The market was looking at a 5 per cent drop - and the NODX's better-than-expected showing has led Citigroup's Kit Wei Zheng to see the official first-quarter GDP growth estimate as being likely to be adjusted up, to 2.2 per cent from 2.1 per cent.
But analysts, including Mr Kit, UOB's Francis Tan and OCBC's Selena Ling, say that the NODX's "underlying details" remain soft, despite an estimated 4.1 per cent increase so far for January-April.
"The volatile nature of Singapore's domestic exports suggests we will experience large spikes, as well as dips, but in our view the trend continues to be relatively flat," say ANZ economists Daniel Wilson and Devika Mehndiratta in a brief report.
Last month's growth in the NODX, which came after an 18.5 per cent surge in March, was largely propped up by exceptional strong shipments of non-regular items such as structures of ships and boats and non-electric engines and motors.
The prognosis ahead isn't good either. "Given that contributors continue to come from more transient sectors, we do not rule out declines in upcoming prints," say the ANZ economists.
"For NODX to truly turn the corner, we would need to see global demand take a step up," they say. "However, with China slowing, the US still slowly recovering and the EU and Japan attempting to jumpstart growth, a sharp rebound in NODX is unlikely in 2015."
Adds Ms Ling: "We should not hold our breath for a stronger NODX pick-up in the second quarter as yet, even with the low base in May-June 2014."
Shipments to South Korea and EU were the two top contributors to NODX's growth last month, according to trade promotion agency International Enterprise Singapore. NODX to Korea increased 30.6 per cent, while those to the EU jumped 11.4 per cent.
But NODX to key markets China, the US, Malaysia and Japan fell. Exports to China slipped 5.1 per cent and to the US, 8.3 per cent.
The underlying growth momentum was certainly missing in April. Month on month, the NODX tumbled by a seasonally adjusted 8.7 per cent, after a 23.1 per cent jump in March, according to IE Singapore's latest trade data released on Monday.
The market had expected worst: a 14.8 per cent drop.
April's NODX growth raised the NODX level to S$14.94 billion. IE Singapore attributed the growth to the expansion in the non-electronic NODX. Even though the latter grew just 4.7 per cent, much slower than March's 21.6 per cent, it was enough to outweigh the dip in electronic NODX and keep the overall NODX growing.

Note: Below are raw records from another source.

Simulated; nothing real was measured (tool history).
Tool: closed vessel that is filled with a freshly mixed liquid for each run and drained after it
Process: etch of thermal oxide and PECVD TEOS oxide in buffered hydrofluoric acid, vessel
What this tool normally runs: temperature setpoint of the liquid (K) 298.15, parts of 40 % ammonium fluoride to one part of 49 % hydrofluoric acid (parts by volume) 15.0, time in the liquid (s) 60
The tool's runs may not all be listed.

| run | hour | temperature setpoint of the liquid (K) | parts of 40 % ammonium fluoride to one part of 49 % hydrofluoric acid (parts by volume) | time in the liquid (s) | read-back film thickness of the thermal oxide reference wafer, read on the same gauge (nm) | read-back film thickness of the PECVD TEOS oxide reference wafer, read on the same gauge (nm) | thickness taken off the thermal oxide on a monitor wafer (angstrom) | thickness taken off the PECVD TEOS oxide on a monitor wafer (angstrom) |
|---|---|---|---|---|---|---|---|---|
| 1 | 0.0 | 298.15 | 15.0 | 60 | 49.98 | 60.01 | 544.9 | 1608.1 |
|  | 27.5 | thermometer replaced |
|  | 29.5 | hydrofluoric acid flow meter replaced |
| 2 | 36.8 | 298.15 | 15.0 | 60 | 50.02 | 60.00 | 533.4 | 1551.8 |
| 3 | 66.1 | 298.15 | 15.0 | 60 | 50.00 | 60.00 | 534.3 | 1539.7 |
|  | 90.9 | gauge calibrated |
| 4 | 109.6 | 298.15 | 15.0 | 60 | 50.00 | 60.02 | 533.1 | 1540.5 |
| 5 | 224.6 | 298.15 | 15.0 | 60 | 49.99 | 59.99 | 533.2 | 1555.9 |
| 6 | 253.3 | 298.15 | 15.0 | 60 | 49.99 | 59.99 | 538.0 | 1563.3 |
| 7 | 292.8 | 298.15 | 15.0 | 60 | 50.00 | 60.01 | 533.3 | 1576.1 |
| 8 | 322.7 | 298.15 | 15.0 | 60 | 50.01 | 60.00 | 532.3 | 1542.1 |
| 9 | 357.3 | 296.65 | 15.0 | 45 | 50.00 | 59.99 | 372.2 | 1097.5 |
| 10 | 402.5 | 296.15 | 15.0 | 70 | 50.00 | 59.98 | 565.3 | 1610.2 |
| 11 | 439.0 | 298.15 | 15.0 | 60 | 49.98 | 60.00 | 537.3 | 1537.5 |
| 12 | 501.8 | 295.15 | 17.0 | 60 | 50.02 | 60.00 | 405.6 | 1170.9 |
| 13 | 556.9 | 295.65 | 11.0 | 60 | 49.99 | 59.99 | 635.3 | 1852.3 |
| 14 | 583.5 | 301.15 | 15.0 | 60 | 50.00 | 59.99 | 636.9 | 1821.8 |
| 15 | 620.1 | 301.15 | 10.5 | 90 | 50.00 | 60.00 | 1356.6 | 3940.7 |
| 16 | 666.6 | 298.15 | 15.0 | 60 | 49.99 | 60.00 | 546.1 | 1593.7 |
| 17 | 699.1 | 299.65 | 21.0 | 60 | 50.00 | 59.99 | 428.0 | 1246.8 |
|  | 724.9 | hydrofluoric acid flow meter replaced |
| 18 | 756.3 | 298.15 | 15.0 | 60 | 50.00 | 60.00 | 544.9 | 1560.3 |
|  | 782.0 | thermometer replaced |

The electronic NODX fell 3.8 per cent year on year in April, in contrast to a 10.4 per cent increase in the previous month, dragged down by declines in shipments of integrated circuits, parts of PCs and consumer electronics, according to IE Singapore.
But OCBC's Ms Ling says that improvements in the North American semiconductor book-to-bill ratio suggests that orders could be picking up. This might benefit the electronic NODX down the road.
Non-oil re-exports (NORX), which rose 1.6 per cent in March, fell 1.9 per cent last month, with both the electronic and non-electronic NORX posting falls.
The NORX's dip mirrors regional trade weaknesses, according to Citigroup's Mr Kit.
Chua Hak Bin of Bank of America Merrill Lynch says: "Weak NORX suggests that the gains in transport and storage and wholesale trade in the first quarter may not hold up."